Los Alamos Police Chief Wayne Torpy discussed the governor’s decision during an interview this morning.
“As a law enforcement person I’ve always supported the death penalty for the most heinous crimes, however, it’s been my opinion that the death penalty loses its value if it’s not applied in a timely manner,” Torpy said. “It’s been years since the death penalty has been exercised in New Mexico and that makes it lose its deterrent value. It’s diminished and to deter criminal activities, we need to enforce stronger sentences across the board.”
The repeal, which passed the state Senate by a 24-18 vote Friday and was approved by the House a month earlier, takes effect July 1.
It applies to crimes committed after that date. Once in effect, the most severe punishment will be a sentence of life in prison without the possibility of parole.
Richardson, a Democrat who formerly supported capital punishment, said signing the bill was the “most difficult decision” of his political life but that “the potential for ... execution of an innocent person stands as anathema to our very sensibilities as human beings.”
New Mexico is now the second state in the nation to ban executions since the U.S. Supreme Court reinstated the death penalty in 1976.

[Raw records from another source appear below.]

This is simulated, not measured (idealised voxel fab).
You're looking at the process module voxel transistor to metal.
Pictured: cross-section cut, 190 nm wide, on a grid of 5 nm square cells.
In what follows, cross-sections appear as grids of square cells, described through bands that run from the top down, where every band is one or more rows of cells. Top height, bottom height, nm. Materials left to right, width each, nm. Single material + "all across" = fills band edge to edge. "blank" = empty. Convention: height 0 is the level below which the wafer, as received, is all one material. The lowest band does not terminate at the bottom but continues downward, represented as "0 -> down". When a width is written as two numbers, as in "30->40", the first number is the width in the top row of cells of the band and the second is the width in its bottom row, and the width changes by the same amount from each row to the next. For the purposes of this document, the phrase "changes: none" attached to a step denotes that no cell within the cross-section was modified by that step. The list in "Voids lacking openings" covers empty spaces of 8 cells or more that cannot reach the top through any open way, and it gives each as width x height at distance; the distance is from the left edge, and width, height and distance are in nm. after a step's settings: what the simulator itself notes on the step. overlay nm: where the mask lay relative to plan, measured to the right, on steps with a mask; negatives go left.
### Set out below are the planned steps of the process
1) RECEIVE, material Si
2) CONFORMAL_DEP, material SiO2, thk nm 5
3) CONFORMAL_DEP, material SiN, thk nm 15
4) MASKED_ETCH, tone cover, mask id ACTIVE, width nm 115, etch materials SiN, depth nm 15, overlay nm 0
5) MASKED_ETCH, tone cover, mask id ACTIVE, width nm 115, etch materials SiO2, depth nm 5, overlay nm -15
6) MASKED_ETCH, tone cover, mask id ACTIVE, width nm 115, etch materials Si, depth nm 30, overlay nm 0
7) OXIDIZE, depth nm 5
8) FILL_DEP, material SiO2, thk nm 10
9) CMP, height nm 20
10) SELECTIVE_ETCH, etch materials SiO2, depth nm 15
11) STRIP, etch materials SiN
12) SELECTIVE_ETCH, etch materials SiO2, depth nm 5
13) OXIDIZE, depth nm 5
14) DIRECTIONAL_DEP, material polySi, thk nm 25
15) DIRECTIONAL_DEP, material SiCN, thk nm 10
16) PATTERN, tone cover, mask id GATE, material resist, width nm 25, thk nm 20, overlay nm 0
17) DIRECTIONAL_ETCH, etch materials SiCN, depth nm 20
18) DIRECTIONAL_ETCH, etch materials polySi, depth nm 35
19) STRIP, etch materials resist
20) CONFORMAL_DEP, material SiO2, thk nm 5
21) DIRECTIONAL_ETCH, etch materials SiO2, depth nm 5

“Faced with the reality that our system for imposing the death penalty can never be perfect, my conscience compels me to replace the death penalty with a solution that keeps society safe,” Richardson told a news conference in the state Capitol.
With Richardson signing the measure, New Mexico joins 14 other states that do not impose capital punishment. New Jersey, in 2007, was the first and only other state to outlaw capital punishment since its reinstatement by the Supreme Court.
Since 1960, New Mexico has executed only one person, child killer Terry Clark, in 2001. Under the outgoing law, the death sentence could be applied in cases where children, law enforcement and correctional officials, and witnesses were murdered.
The sentences of two men currently on death row will not be affected by the new law.
The U.S. Conference of Catholic Bishops, former President Jimmy Carter and Lt. Gov. Diane Denish were among those who called on Richardson to sign the bill. The governor also said his solicitation for input from residents received 12,000 responses by phone, e-mail and visits and that more than three-fourths were in favor of repeal.
Roman Catholic Bishop Ricardo Ramirez of the Diocese of Las Cruces said that by repealing the punishment,
Richardson “has made New Mexico a leader in turning away from the death penalty with all its moral problems and issues of fairness and justice.”